So 3 million of the lowest income families in the UK not paying income tax is benefiting mainly middle and upper earners? Yes it benefited them as well but saying it didn't benefit the low earners and isn't still benefiting low earners is disingenuous. It also made raising the income tax threshold a serious policy issue and we have seen continued rises when previously there was no expectation of an increase.
Yes, it helped low income families - not the lowest income families because many of them don't earn enough to benefit - but
most of the money went to middle and upper income groups and it was these who benefited the most in percentage terms. This effect is even more pronounced with the further rises introduced more recently and with those rises where they chose not to balance the effect by lowering the higher tax threshold. And, yes, it made this a popular tax policy. But making a bad tax policy popular and, worse, selling a giveaway that mostly gives money to the upper half of the household income distribution as being for the benefit of the poor is not a good outcome. People are misguided enough about the reality of income and taxation in this country as it is.

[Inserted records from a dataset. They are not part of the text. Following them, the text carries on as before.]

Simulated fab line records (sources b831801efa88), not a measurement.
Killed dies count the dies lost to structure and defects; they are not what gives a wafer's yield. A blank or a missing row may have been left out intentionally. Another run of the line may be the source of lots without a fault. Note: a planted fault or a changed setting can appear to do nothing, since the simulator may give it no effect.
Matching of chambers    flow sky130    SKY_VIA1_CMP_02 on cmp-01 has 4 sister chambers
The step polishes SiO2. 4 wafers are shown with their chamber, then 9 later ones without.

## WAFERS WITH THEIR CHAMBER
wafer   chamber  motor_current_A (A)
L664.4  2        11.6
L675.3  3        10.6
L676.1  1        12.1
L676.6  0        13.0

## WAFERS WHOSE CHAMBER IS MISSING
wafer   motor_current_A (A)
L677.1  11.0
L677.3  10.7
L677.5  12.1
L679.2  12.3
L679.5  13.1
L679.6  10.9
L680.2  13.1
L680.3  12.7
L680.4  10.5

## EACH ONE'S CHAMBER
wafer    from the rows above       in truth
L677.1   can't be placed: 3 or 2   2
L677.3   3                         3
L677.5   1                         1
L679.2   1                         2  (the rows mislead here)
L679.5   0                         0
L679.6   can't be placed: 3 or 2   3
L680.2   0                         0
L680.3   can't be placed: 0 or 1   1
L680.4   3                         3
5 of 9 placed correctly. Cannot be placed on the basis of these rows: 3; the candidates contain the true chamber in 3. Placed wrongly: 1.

The rest is just the British misunderstanding of a coalition government the lib dems had three choices, put Gordon Browns failed administration back into number ten, put David Camerons conservatives who had only just missed out on a majority into number 10 with there backing or put David Cameron into number 10 leading a minority tory government and give us two years of chaos followed by another general election at a time when the country needed stability.
I don't think it was possible for the Lib Dems to form a coalition with Labour. Their choices were for a coalition, form a looser agreement, or force the Tories to simply make do with a minority government. They chose coalition and then made an utter hashjob of it.
I don't buy the stability argument. What the country needed was good governance, instead it got five years of Tory economic incompetence enabled by the Lib Dems who went into the election with vastly more sensible economic policies.
Yes they had to compromise but that is what happens when your very much the minority party in a coalition government was the deal perfect no was it better than the current mess definitely. Had we had another Con Lib coalition there would have been no referendum for starters!
They chose to be the minority party, as coalitions the world over have shown, it's perfectly possible for the minority party to have powerful influence. Instead Clegg chose to enable an almost entirely Tory government with a few token Lib Dem policies, a promise of Lord's reform he bungled, and a referendum on a voting system
no-one wanted. Worse, he threw away his party's most potent bargaining tool with the fixed term parliament act. If you want a textbook example of how to bungle a coalition and make your party suffer as a result, the Lib Dem's delivered it.
As for a pure Tory government being worse - well, I agree, but in 2010 pure Tory wasn't an option but Clegg made sure we got something very close to it.